King Crimson’s Robert Fripp On How He Creates His Signature Sound With Any Type Of Gear

King Crimson guitarist and co-founder Robert Fripp joined an interview with Guitarist and talked about his guitar playing and unmatchable sound. By sharing an example, Fripp emphasized that gear or instruments cannot alter his sound during performances and recording sessions.

The band was founded by Fripp, Michael Giles, Greg Lake, Ian McDonald, and Peter Sinfield in 1968. They gained success and popularity with their combination of jazz, classical and experimental music in their debut studio album entitled ‘In the Court of the Crimson King,’ released on October 10, 1969.

However, the band’s style changed over the years, especially after McDonald and Giles left, and Fripp became more interested in working on European free improvisation and complex compositions. Regardless of King Crimson’s style, the guitarist always received positive reviews from fans and critics for his guitar playing and mastery. He made significant contributions to the famous progressive band’s success.

Moreover, during his interview, Fripp stated that new guitars and different amplifiers didn’t affect his signature sound, which he had established years ago. Thus, he always manages to catch his sound, and the guitarist provided an example of this. When Fripp watched famous musicians Herbie Hancock and Chick Corea’s breathtaking performances at Carnegie Hall, he realized that they changed the pianos, not the sounds, which he applied to his music.

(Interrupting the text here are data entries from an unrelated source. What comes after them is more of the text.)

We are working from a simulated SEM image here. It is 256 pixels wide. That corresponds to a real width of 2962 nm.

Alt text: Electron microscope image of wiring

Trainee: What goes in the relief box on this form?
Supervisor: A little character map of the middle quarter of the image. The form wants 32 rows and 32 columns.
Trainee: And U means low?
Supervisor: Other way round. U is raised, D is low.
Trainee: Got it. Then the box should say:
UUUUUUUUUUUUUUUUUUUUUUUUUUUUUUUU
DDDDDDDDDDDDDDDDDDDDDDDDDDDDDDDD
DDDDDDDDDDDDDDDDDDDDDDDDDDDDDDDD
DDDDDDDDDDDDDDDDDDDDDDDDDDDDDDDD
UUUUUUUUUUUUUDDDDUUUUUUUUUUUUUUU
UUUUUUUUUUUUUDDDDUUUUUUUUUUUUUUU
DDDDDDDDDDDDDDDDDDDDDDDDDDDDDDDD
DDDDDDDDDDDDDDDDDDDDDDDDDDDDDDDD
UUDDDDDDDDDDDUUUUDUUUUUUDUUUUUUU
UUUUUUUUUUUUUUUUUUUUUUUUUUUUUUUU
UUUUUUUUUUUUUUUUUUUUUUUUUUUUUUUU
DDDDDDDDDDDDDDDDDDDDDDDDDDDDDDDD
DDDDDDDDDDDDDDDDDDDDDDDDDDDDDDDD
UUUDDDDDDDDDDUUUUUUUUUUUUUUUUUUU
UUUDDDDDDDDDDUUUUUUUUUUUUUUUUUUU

In Fripp’s words, he said:

Whatever guitar, whatever amp I’m using, I’ll get my sound. Here’s an example of this. I went to see Herbie Hancock and Chick Corea at Carnegie Hall: wow, breathtaking. Herbie Hancock was on the left. They changed places and played, and their sounds went with them. I still don’t understand that. How can that be? It cannot be the sound of the piano changes. The sound of the piano is the sound of a piano, surely?”

Additionally, King Crimson’s Robert Fripp recently finished his upcoming book ‘The Guitar Circle,’ which can be defined as a comprehensive guide to learning more about playing and guitar playing as a craft. It was Fripp’s guitar and personal development classes that inspired the work.